It has become increasingly common for the general media to say that weather-related disasters have been caused by climate change. Such headlines have largely been frowned upon by the scientific community as hyperbole because scientists could not say with confidence that any given weather-related event was the result of climate change. That’s beginning to change.

Executive Summary

AIR Worldwide's Peter Sousounis discusses approaches used to determine if classes of extreme weather events and individual historical natural catastrophe events occurred as the result of climate change or current atmospheric conditions at the time. Approaches include historical observation, the use of climate models that compare how extreme events unfold in the presence or absence of rising temperatures, and assessing explanability (the level of scientific knowledge about how global warming will affect the atmospheric processes that produce certain types of events) for classes of events. Fractions of attributable risk measure the proportion of an individual adverse event attributable to the presence of greenhouse gas emissions.

Advances in climate models and data science are being fed by a deeper physical understanding of the mechanisms that cause extreme weather events and have opened up a relatively new branch of climate change science: the science of event attribution.

Two approaches to event attribution—using observation data and climate models—are discussed below, although most studies typically use a combination of the two. A physical understanding of how weather events evolve and how a changing climate might impact that evolution is what gives us confidence in our findings.

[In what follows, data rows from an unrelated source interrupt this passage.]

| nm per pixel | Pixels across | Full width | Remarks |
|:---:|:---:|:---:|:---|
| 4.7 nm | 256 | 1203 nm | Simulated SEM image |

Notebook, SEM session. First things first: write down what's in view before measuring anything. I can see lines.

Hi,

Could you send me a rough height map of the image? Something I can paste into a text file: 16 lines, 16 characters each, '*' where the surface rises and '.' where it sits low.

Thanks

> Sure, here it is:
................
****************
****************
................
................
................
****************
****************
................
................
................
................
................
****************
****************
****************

Extreme weather events are a natural part of Earth’s climate system. We have seen them throughout recorded history, and there is no reason to believe that we’ve seen the worst even in the absence of climate change. Extreme events are, by definition, rare, so observational data for them is naturally scarce in the short historical record and we should expect—and prepare—for loss records to be broken. This is why catastrophe models include correspondingly rare events that cause losses well above those in the historical record.